Taco Circus | Street Kid
The Street Kid is exactly the kind of hearty savior that veg-heads crave after a couple shots of tequila or a margarita. Named for owner Christian Ethridge’s childhood days on the streets of Austin, Texas, looking to bean- and rice-filled tacos to fuel his antics, this one comprises beans, rice, Monterey Jack cheese and pico de gallo. For vegetarians missing meat, adding the mushroom-derived match meat – seasoned with paprika, garlic power, Mexican oregano and other spices – will take it even closer to the forbidden beefy goodness you truly desire.
Mission Taco Joint | Portobello taco
Between the grilled portobello mushrooms, goat cheese, chipotle aioli and crispy onions, Mission Taco Joint’s premier veggie taco is full of engaging textures and pleasing flavors. Its smashed black beans and arugula take it to a creamy, elemental place that will have you ordering another round each time your server walks by.

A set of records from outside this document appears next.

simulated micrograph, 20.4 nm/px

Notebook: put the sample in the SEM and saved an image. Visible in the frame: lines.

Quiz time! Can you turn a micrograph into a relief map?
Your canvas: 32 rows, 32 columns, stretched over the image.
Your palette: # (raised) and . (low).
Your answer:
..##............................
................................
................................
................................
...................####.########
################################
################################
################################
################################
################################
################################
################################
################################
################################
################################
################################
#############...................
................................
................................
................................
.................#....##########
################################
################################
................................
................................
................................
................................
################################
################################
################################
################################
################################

El Toluco Taqueria | Vegetarian taco
While most taco spots have some kind of grilled veggie taco, El Toluco goes the extra mile by bringing a couple twists into the game. Theirs comes with sauteed cactus and grilled jalapeno and is topped with avocado and onion, making for an uncommon combo that will fully satisfy your palate and make you sweat a bit, especially if you add a little salsa. “The salsa tastes a little different every day, depending on the spiciness of the jalapenos and serranos,” said co-owner Maggie Pizarro. (And since it’s wrong to go to El Toluco and not get a torta, you need to also get a torta.)
Original J’s Tex-Mex BBQ | Vegan chorizo taco
The vegan chorizo taco at Original J’s is an ongoing project. “For the flour tortillas, we use some of the rendered beef fat from the brisket, but for the vegan tortillas, we’re exploring corn flours from around the country,” Cisneros said; currently he’s working with a blue corn flour that he expects to be around for a while. Atop the tortilla sits chorizo-spiced tofu that’s been ground up with toasted pepitas, laced with J’s “magic rub” and smoked low and slow for a few hours. The result is a hearty vegan bite with a huge punch. “It just became a permanent staple for the menu – it was ordered so often,” Cisneros explained.
pescado tacos at nixta // photo by izaiah johnson
Nixta | Pescado taco
As one might expect, Nixta’s elegant pescado (fish) taco is beautifully plated and composed, but it’s also a robust dish that packs a serious bite. Its two formidable tortillas hold exceptionally crispy fish, a tower of cabbage and a sincerely delicious chipotle mayo, all of which meld for a major wall of flavor.